Synopsis
nfs3d -conf file [-fg] [-pid file]
Description
This is the daemon acting as an NFS server and forwarding requests to
the PlasmaFS cluster (namenodes and datanodes). The daemon implements
the nfs
and mountd
programs of NFS version 3. There is no support for
the nlockmgr
protocol yet.
For security reasons, this daemon should only be bound to the local loopback network (127.0.0.1). NFSv3 is inherently insecure, as there are no authentication verifiers. It is possible and recommended to run the daemon on every machine that wants to mount the filesystem. This way, the security problems can be avoided, because the unprotected data exchange is then restricted to a circuit in the local machine.
An instance of the NFS bridge can only connect to a single PlasmaFS cluster.
The NFS bridge can only be contacted over TCP. There is no UDP support, and it is also not planned. NFS runs well over TCP.
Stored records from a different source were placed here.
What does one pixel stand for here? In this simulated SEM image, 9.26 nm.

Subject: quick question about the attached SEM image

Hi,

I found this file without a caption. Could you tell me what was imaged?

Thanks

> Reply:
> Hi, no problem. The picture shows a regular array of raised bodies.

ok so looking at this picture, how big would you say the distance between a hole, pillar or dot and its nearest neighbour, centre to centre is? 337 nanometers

NFS clients can mount PlasmaFS volumes as in (Linux syntax):
mount -o intr,port=2801,mountport=2800,nolock <host>:/<clustername> /mnt
Here, <host>
is to be replaced by the machine running the NFS bridge
(normally localhost
). <clustername>
is the name of the
cluster. The port numbers might need adjustments - we assume the same
numbers are used as in the examples.
NFS (version 3) only implements weak cache consistency: An NFS client usually caches data as long as nothing is known about a possible modification, and modifications can only be recognized by changed metadata (i.e. the mtime in the inode is changed after a write). Although NFS clients typically query metadata often, it is possible that data modifications remain unnnoticed. This is a problem in the NFS protocol, not in the bridge. The PlasmaFS protocol has better cache consistency semantics, especially it is ensured that a change of data is also represented as an update of the metadata. However, the different semantics may nevertheless cause incompatibilities. For example, it is allowed for a PlasmaFS client to change data without changing the mtime in the inode. Within the PlasmaFS system this is not a big problem, because there are other means to reliably detect the change. An NFS client connected via this bridge might not see the update, though, and may continue to pretend that its own cache version is up to date. All in all, it is expected that these problems are mostly of theoretical nature, and will usually not occur in practice.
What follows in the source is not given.